To The Herald-Whig:
I found the supplement in a recent Sunday paper on the Quincy Veterans Home enlightening. The history article gave Mayor Parkhurst a lot of credit for Quincy being selected. Another Quincyan who should not be forgotten in this 125th anniversary of the home is Col. W.W. Berry.
As a child, my grandparents took me to the home and showed me Berry's name in flowers near the old administration building. Parts of the following are taken from the 18th Biennial Report of the Board of State Commissioners on Public Charities.
The 34th General Assembly on June 26, 1885, passed a measure providing for the establishment of a Soldiers' and Sailors Home for IIllinois veterans of the Mexican and Civil Wars. The law became operative July 1, 1885 with the following commissioners on location appointed by Governor Oglesby: Col W.W. Berry of Quincy, Chairman; F.E. Bryant of Bement; H.T. Noble of Dixon; M.C. Crawford of Jonesboro; Gen. M.R.M. Wallace of Chicago; Fred O. White of Aurora and H.M. Hall of Olney. Berry most likely was chosen being a prominent resident of Quincy as well as influential in the Illinois and national Grand Army of the Republic. The GAR was a Civil War veterans organization which was lobbying the state for the veterans home since all national homes were full due to the large number of veterans.

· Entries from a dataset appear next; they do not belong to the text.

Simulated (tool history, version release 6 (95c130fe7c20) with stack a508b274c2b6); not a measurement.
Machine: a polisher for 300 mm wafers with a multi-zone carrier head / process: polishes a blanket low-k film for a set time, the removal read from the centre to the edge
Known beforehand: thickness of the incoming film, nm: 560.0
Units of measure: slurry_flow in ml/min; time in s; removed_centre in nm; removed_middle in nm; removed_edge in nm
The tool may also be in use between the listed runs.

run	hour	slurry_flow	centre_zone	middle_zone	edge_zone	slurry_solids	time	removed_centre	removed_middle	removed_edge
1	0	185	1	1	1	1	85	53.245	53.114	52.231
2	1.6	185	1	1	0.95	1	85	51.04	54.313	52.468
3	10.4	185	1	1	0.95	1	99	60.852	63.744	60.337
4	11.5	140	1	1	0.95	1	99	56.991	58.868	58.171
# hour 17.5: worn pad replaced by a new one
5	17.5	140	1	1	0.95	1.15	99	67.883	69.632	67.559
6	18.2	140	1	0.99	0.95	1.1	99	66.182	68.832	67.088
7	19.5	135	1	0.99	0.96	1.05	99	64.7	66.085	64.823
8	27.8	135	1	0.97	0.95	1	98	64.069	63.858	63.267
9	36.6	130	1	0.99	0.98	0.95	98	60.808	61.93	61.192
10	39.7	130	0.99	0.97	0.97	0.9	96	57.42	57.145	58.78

Many sites were offered for the location of the institution, but after due consideration, and in appreciation of the efforts and good judgment of Col. W.W. Berry, the commission chose a tract of land of 142 acres, which was afterward increased by purchase to 222 acres.
The home was opened in March 1887. Considering the pressure from other cities, I think Berry may have had the most influence upon Quincy being selected and should not be overlooked.